Description Dan Callaghan 2013-11-19 03:37:09 UTC
Description of problem:
If a system's EFI firmware does not provide the BootCurrent variable, the boot order will end up wrong after installation (and also rhts-reboot will not work properly for the same reason).

Version-Release number of selected component (if applicable):
0.14

How reproducible:
always, using the IBM x3250 m4 systems attached to our devel environment

Steps to Reproduce:
1. Set the boot order correctly (Netboot first)
2. Provision the system in Beaker

Actual results:
After the installation, boot order is wrong (OS first, then Netboot).

Expected results:
Netboot should remain first in the list.

Additional info:
The BootCurrent variable is supposed to indicate which entry in the boot order was selected for the current boot. The rhts_post snippet uses it to find the entry for netboot, so it can move that to the front of the order. rhts-reboot uses it to find the entry for the OS, so it can set that as BootNext.
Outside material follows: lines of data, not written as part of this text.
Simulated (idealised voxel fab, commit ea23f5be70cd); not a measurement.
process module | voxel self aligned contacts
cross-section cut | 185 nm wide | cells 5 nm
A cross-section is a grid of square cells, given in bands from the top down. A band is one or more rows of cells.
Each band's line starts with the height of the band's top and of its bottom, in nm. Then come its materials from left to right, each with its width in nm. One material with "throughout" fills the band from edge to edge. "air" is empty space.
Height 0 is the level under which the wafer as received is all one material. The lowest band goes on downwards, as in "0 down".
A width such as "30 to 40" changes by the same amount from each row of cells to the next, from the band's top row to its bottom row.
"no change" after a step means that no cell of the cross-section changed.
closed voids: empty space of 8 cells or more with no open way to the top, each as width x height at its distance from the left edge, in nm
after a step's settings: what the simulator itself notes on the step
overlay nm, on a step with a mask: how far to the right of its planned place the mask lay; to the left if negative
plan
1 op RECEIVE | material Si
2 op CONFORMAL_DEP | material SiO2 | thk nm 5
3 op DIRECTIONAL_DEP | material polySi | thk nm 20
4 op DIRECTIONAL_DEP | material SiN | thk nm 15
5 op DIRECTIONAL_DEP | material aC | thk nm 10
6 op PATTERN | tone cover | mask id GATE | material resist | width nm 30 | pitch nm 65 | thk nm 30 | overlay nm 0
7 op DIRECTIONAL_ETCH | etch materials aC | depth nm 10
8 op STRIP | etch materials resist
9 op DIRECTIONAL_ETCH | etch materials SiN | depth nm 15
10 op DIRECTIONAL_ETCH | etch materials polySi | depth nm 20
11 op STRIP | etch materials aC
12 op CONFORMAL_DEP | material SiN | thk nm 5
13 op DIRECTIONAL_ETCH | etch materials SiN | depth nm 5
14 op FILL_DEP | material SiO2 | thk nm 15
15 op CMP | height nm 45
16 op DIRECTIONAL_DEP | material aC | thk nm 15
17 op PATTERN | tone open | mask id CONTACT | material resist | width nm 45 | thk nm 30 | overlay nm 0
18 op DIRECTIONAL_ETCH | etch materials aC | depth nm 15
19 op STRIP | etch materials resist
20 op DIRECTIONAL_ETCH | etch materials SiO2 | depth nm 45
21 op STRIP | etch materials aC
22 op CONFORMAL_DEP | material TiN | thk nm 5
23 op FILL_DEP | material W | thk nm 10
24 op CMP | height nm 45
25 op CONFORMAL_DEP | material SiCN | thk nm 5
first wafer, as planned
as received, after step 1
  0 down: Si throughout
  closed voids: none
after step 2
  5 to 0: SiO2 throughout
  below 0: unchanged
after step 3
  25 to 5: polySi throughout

From reading the UEFI spec it's not clear to me whether the firmware is required to provide the BootCurrent variable, but certainly the x3250 m4 systems which were recently added to our devel environment do not provide it, so Beaker probably needs to handle this case.

Comment 4 Dan Callaghan 2013-11-21 05:41:44 UTC
On Gerrit: http://gerrit.beaker-project.org/2519

The approach in this patch is to assume that the installer has added a new boot entry for the OS, which efibootmgr always adds to the front of the boot order. The script removes that from the boot order, preserving the rest of the order, and sets the OS entry as BootNext.

Comment 5 Dan Callaghan 2013-11-22 06:15:30 UTC
Setting back to ASSIGNED for now since this will also need a patch for rhts-reboot.

Comment 6 Nick Coghlan 2013-11-25 07:41:13 UTC
Back to POST as Dan updated the patch.

Comment 8 Dan Callaghan 2013-11-26 06:31:28 UTC
Steps to verify:

1. Find a system with EFI firmware which does not provide the BootCurrent variable (for example IBM x3250 m4).

2. Submit a recipe for it like this:

<task name="/distribution/install" />
<task name="/distribution/command">
  <params>
    <param name="CMDS_TO_RUN" value="test &quot;$REBOOTCOUNT&quot; -eq 0 &amp;&amp; rhts-reboot || :"/>
  </params>
</task>
<task name="/distribution/reservesys" />

3. Ensure that the system successfully boots back into the operating system after the rhts-reboot command (does not boot from the network) and finishes the recipe successfully.

Comment 9 wangjing 2013-11-27 07:31:30 UTC
testing on beaker-devel(beaker-server-0.14.3-1.git.11.c34034f.el6eng)-->depending on system reliability.

as the steps in comment8:

1. Scenario1:on rhel6:
J:2251: '/distribution/install' still keep running, and fell into the error '>>Start PXE over IPv4. 
  PXE-E18: Server response timeout. 
Boot Failed. Netboot
 Boot Failed. Red Hat Enterprise Linux' 
all the time.

Comment 10 wangjing 2013-11-27 10:14:37 UTC
2.Scenario2:on rhel7:
J:2254: '/distribution/install' completed pass, but when running '/distribution/command', stucked at log:'
Trying to allocate 1172 pages for VMLINUZ 
[Linux-EFI, setup=0x10db, size=0x493690] 
   [Initrd, addr=0x7dc18000, size=0x1ee459c]' for hours.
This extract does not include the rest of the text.